Byte Me: The Vagina Dialogues

Byte Me: The Vagina Dialogues


Naomi Wolf’s new book on the history of the female anatomy has been thoroughly scorned by critics. Photo Reuters

World renowned feminist and human rights activist Naomi Wolf’s new tome has invited its fair share of ridicule in the past week. Perhaps it’s testament to the residual sexual hang-ups of western society that a lot of people struggle to say Vagina: A New Biography while maintaining a straight face. Perhaps it’s the book’s cover art, reminiscent of the silhouette which depending on the viewer either looks like a wine chalice or two people talking. (In this case, “is it a flower, or is it…?”)

The author has refused to be pigeonholed since penning the The Beauty Myth in 1990, experiencing a divine vision and subsequently converting to Christianity, declaring in 2007 that under the Bush Administration her home country had become a fascist state, getting arrested at Occupy Wall Street and engaging in a passionate defence of Julian Assange over the rape allegations directed against the Wikileaks founder in Sweden.

Framing the history of understanding about the female reproductive organs through Wolf’s interest in neuroscience, Vagina has been almost universally panned by critics. (“I read this book in utter bafflement,” from the Guardian’s Jenny Turner. “I almost feel sorry for Ms. Wolf because it’s like shooting fish in a barrel,” from Zoë Heller in the New York Review of Books.)

Katie Rolphe’s review on Slate (subtitled: “It’s as ludicrous as you think it is”) turned rather quickly into an indictment of Wolf’s entire career. Busting out her characteristic snark, the NYU professor highlighted the muted expectations Wolf’s most famous work created for the feminist cause: “Personally, I never felt The Beauty Myth said anything that wasn’t said more charismatically, and much earlier, in books such as Germaine Greer’s The Female Eunuch, but it was undeniably cherished by a generation of smart girls.”

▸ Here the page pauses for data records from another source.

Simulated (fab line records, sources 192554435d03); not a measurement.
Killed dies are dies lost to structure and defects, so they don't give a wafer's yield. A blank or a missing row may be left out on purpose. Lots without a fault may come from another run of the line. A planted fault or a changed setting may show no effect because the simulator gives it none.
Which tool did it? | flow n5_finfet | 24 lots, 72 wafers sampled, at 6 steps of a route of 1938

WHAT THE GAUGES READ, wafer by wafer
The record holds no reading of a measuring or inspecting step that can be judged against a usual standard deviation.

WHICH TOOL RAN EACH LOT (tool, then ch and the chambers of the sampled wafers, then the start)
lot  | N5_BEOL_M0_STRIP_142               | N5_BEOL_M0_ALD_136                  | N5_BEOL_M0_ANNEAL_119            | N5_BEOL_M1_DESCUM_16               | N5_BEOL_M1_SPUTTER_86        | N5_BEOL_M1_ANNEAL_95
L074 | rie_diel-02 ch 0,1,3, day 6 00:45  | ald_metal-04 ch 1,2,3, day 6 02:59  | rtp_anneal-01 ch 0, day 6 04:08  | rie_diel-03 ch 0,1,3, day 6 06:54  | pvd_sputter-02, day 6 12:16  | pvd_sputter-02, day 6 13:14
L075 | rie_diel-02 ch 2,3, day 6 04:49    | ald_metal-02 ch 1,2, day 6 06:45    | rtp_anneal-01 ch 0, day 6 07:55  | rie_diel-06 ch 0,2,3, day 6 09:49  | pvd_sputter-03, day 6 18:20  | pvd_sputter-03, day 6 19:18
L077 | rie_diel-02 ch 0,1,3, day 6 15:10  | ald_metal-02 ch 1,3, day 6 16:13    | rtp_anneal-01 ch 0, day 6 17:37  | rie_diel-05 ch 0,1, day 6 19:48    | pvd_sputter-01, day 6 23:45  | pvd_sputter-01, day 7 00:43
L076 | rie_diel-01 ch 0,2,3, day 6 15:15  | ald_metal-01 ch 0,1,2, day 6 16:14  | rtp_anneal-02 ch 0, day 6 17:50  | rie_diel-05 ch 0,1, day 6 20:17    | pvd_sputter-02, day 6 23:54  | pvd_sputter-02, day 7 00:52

To be sure, Wolf’s book has fewer invocations asking its readers to drink their own menstrual blood, but the comparison is appropriate. Greer’s work ends with a clarion call in the form of the rhetorical question asking its readers what action they will take to assert their self-worth: “what will you do?” Wolf, channelling Eunuch, asks the reader to find their self-worth by rejecting the idealised beauty presented by cosmetic companies and fashion magazines; when you look in the mirror, “what will you see?” Seems like kind of a step down.

The final word should go to @NaomiWolfVagina, a Twitter account which sprung up in the last week, most likely the work of either a really obtuse PR campaign or someone with way too much time on their hands. Most of it is crass to the point of being unpublishable, but one tweet effectively sums up the book’s synopsis as told through the words of its harshest critics: “The vagina bone is connected to the brain bone.”